Hotel Recommendations in Each City
Park Hyatt Tokyo: Located in the vibrant Shinjuku area, this luxury hotel offers stunning views of the city skyline and impeccable service.
Andaz Tokyo Toranomon Hills: Situated in the upscale Toranomon Hills tower, this stylish hotel features modern rooms with panoramic views and a rooftop bar.
Hotel Ryumeikan Tokyo: A boutique hotel conveniently located near Tokyo Station, offering comfortable rooms and easy access to major attractions.
Citadines Shinjuku Tokyo: A budget-friendly option in the heart of Shinjuku, providing apartment-style accommodations with kitchenettes.
Capsule Hotel Asakusa Riverside: Located in the Asakusa area, this capsule hotel offers compact sleeping capsules and shared facilities at an affordable price.
Nui. Hostel & Bar Lounge: A trendy and stylish hostel in the Asakusa district, offering dormitory-style rooms and a communal lounge area.
Sakura Hotel Ikebukuro: Situated near Ikebukuro Station, this budget-friendly hotel offers a variety of room types, including private and dormitory-style options.

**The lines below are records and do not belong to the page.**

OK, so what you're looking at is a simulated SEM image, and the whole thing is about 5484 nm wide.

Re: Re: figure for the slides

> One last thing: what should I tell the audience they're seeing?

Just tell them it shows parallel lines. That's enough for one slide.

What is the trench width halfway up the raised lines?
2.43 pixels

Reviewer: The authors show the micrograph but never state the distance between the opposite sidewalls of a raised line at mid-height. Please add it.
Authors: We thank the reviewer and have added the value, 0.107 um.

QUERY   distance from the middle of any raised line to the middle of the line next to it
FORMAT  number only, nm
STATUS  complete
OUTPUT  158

Khaosan Tokyo Origami: A budget-friendly hostel in the Asakusa area, providing private and dormitory rooms with a friendly atmosphere.
Shinjuku Washington Hotel: Connected to Shinjuku Station, Shinjuku Washington Hotel is a 5-minute walk from the fashionable shopping and dining district of Shinjuku. Has a women-only floor.
Hotel Sunroute Plaza Shinjuku: Conveniently located business-style budget hotel.
Henn na Hotel Tokyo Ginza: Quirky hotel that is run by robots. Very comfortable and well located. Has a fun assortment of items that you can borrow during your stay like massagers and VR headsets.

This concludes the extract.